Learning from Moana

I’m excited as much as my two daughters when we watched Moana, the last animation film from Disney we watched last November.
If my kids are excited with the cute Moana baby (who had some resemblance to Cassandra), me and the rookie mom were anxious if Cassandra can make it through the ending without crying.  But she was brave and finished the movie ’til the end.

​Here are some of the things I learned from the movie:

The saddest part of a man’s journey in this world is not dying but rather having not lived.
Both the short film and the movie talked about our individual calling. You hear lines such as “the ocean is calling…”
In life, one of the best things that could happen to a man is when he finds his purpose. In the short film, there was a boy who is caught in the rat race.  Always doing what is  A lot has been said about time management but sadly, managing time is not at fault but rather our laser focus to our purpose.  When we know our reason for living, time won’t matter anymore.

Narcissism
Maui’s intention of stealing the Heart of Te Fiti was to be able to give everything MAN wants.  Not because he loves humankind, but rather he wants acceptance.  He wanted the applause… the feeling of being depended upon. 
Well, that’s a classic example of what we dads, should be mindful of.  Have you ever been in a situation where you wanted to do everything for your child?  Like tying her shoelaces, drawing a better stick man or solving her math assignments?  Well, if your kid knows how to do all of these yet you still do it for them, what you’re showing is not love but rather you are intoxicated with the feeling of being depended upon.  This leads to the child not learning or being too dependent .
Going back to Maui’s story, his insecurity came from his parents not wanting him and giving him away… that giving everything to mankind will give him glory as he’s hungry for attention.

Bitterness
When someone steals your heart and use it for his own interest, this leads to bitterness.  As with Tafiti, she became the evil lava monster when she lost her heart.
We become a monster when we give up on love.  The green grass turns into arid lands.  The lush and bountiful forest becomes destroyed by the red hot lava.  Anger. Sadness.

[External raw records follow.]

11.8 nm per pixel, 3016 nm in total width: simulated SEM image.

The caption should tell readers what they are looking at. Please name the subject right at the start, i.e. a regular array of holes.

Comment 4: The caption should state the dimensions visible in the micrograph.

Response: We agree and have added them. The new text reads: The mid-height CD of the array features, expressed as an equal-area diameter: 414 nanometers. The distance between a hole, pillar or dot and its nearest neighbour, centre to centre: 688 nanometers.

If we fail, we cannot assume our kids will suffer the same fate.
Moana’s dad prevented her to explore the sea beyond the reef.  Simply because he lost a friend when he was young while trying to pursue his own dream of going beyond the reef.  Then he trained himself on accepting the status quo.  To be happy where you are…
Well that is good.  To find happiness wherever you are.  But not to the extent of killing your purpose.  Because when you don’t pursue your purpose, despite being happy on where you are, your heart will always yearn to where it is called.
As a dad, I had a lot of failures.  Some of them, I wasn’t able to overcome.  But I have to be mindful now on not transferring these fears to my kids. Because I want them to be free to pursue their purpose… their dreams… their greatness.

Training
When Maui yields to Moana’s desire to be  a good wayfarer, he was able to mentor her well.  Being a mentor means partnering with your trainee to properly understand on how to become great. It also needs a lot of humility both for both the mentor and the mentee. For the mentor, being sensitive to the person you’re mentoring knowing that you also started without any knowledge.  For the mentee, having that opened mind that your mentor will be able to fill your learning cup.

​Overall, the movie was great.  Knowing Disney and Pixar, they always try to embed good and inspiring values in their stories.  I have a feeling that my kids’ generation are very fortunate as they are exposed to finding their purpose earlier in their lives so they could reach their full potential.